Through This Fire Across From Peter Balkan

7.0

  • Genre:

    Rock

  • Label:

    Cadmean Dawn

  • Reviewed:

    November 19, 2025

The musical tale of three shipwrecked souls makes for an unusually linear Mountain Goats record, full of powerful moments that not even the eternally moving John Darnielle can scrape into the whole it deserves.

Peter Balkan sounds like he should be a minor celebrity, a major figure in Mountain Goats’ lore, or both. In fact, he’s a recent figment of John Darnielle’s imagination, a name that appeared to him in a dream along with the title of his band’s 23rd album, which coalesces around a narrative about an imperiled sea voyage that leaves three survivors stranded on a beach. This self-contained tale about endings, deprivation, and subsistence without hope gestures toward rising sea levels and humanity’s helplessness as the 21st Century unravels. During these ominous times, Darnielle’s most intimate record in years feels like his most universal.

It also happens to be the Mountain Goats’ most gleefully arranged outing since Darnielle began the project as a solo artist in 1991. Pedal steel, woodwinds, and strings abound, thanks in part to the maximalist bent of multi-instrumentalist Matt Douglas, who plays foil to Darnielle’s literary strain. This juxtaposition of instrumentation and lyrics is hardly ironic: The trio of seamen at Through This Fire’s center are delirious from running on fumes as well as starvation and injury, and their song cycle—billed as Darnielle’s too-macabre-for-Broadway “musical”—reaches for uplift. Lin-Manuel Miranda shows up to sing backing vocals on several tracks, which isn’t such a stretch on an album with an orchestral opener called “Overture” followed by a number, “Fishing Boat” that sets the scene and the showtune tone: “Free as the wind on the ocean/Wild as the rain in the storm.” Miranda’s contributions are so trifling that even Hamilton diehards might mistake him for just another Mountain Goat. He doesn’t need to be there: Darnielle’s three-act knack was already evident without a feeble cosign from a megastar responsible for a revisionist history as troubling as it is famous.

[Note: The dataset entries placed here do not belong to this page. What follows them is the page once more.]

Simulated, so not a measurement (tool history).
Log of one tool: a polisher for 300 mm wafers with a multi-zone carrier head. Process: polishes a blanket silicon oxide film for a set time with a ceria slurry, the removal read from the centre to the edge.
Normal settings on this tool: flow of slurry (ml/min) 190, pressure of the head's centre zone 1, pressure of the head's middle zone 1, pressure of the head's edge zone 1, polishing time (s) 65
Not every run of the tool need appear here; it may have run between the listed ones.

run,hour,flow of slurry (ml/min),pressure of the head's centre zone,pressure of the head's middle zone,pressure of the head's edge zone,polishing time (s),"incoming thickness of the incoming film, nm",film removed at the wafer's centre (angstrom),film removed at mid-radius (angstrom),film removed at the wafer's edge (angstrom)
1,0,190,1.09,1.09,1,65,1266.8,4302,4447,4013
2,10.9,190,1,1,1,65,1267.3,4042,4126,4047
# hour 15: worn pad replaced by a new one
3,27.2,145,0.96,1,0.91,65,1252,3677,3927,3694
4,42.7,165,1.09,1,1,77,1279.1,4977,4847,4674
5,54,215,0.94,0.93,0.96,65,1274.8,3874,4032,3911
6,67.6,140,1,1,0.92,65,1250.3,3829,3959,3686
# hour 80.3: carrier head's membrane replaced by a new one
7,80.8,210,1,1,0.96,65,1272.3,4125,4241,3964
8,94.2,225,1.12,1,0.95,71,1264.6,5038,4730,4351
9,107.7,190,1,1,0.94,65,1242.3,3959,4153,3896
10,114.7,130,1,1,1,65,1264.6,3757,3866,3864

The thespian framing results in an unusually linear Mountain Goats record full of powerful moments that not even the eternally moving Darnielle can scrape into the whole it deserves. Devastating, doomed couplets abound: “Nobody thought to carry a compass/It’s not the 19th century anymore,” he quips; and later, “You were already talking when I woke up today/For a man on combat rations, you sure do find a lot to say.” Flute, clarinet, and French horn bring a disarming warmth, while percussionist Jon Wurster plays on many of the cuts as if caught in an endless drum fill, his heavy use of toms evoking another theatrical opus, Lou Reed’s cracked 1973 masterpiece Berlin.

When one of the remaining members of the crew—Adam, his name a wicked twist on biblical allusion—walks into the sea and drowns himself on “Rocks in my Pocket,” the pathos is wrenching: “Some people name their cars or their guitars,” he comments on the eponymous stones, “Some things are too fragile to name.” Ditto when the album’s unnamed, 16-year-old protagonist asks Peter Balkan, “Will you lie still while I reapply your bandage?” Darnielle shows the thinness of the line between rite of passage and funeral rite. We’re made to think of how global warming-related disasters instantaneously transform hum-drum lives into mortal battles with nature. “It’s time for you to go/But you never lost your glow,” Darnielle laments in the stirring “Your Glow,” which he expands to encompass the whole globe: “If there’s nothing left but water/Then let water be enough.” The human spirit preserves, just as the world will keep turning in the absence of people.

This conceit is weighty, sometimes profound, and also pat for a songwriter who has created towering dramas with more quotidian stakes —the aging of the counterculture, which he depicted with exceptional poignance on 2015’s Goths, or the horror of living with an abusive stepfather, a theme that courses through 2005’s classic The Sunset Tree. These works are sinuous, robust and thick with implication, while Through This Fire proceeds with event after event, and even as Darnielle’s words cut to the quick, we feel as if his songcraft glides across the surface. Take closer “Broken to Begin With,” with its swelling guitar solo that echoes his friends in the Hold Steady. Presumably in the waning minutes of his existence on earth, the adolescent speaker pictures his campsite discovered in years to come by “Men of old who sailed the seas.” The notion of a civilization destroying itself to rise again in a pre-industrial mode is crushingly resonant, but its exploration of the mysteries of existence feels too predetermined. An abrupt restatement of the chorus of “Cold At Night” finishes the LP and only contributes to its overall air of slightness. Through This Fire seems confused about whether it wants to reach for miniaturist genius or ambitious sweep—the Mountain Goats managed to achieve both in the past.

On occasion, Darnielle allows us to reach for our own connections, rather than setting them in our hands, wrapped in wisdom and a perfect sense of meter. “Everything that sinks will float,” he repeats in his relentless sing-song on “The Lady From Shanghai 2.” This statement envisions a poetic fate for the corpses of lost sailors, but it also resuscitates a memorable tidbit for fans: on the band’s last record, 2023’s Jenny From Thebes, the titular character, a woman devoted to protecting the threatened outcasts of West Texas, murders a ne’er-do-well landlord, stores his body in a water tower, and then sets him free, to “float downstream.” Death may be inevitable, but Darnielle casts out lifelines in his work, rescuing old motifs in order to refuse simple interpretations, tidy conclusions, and despair. And so his practice feels bottomless, while Through This Fire pushes ever forward as if its author had a destination in mind when he began the journey of writing. Such unswerving momentum is a mistake for which his immense skill can only partially compensate. The ocean, after all, is not just wide, it’s deep.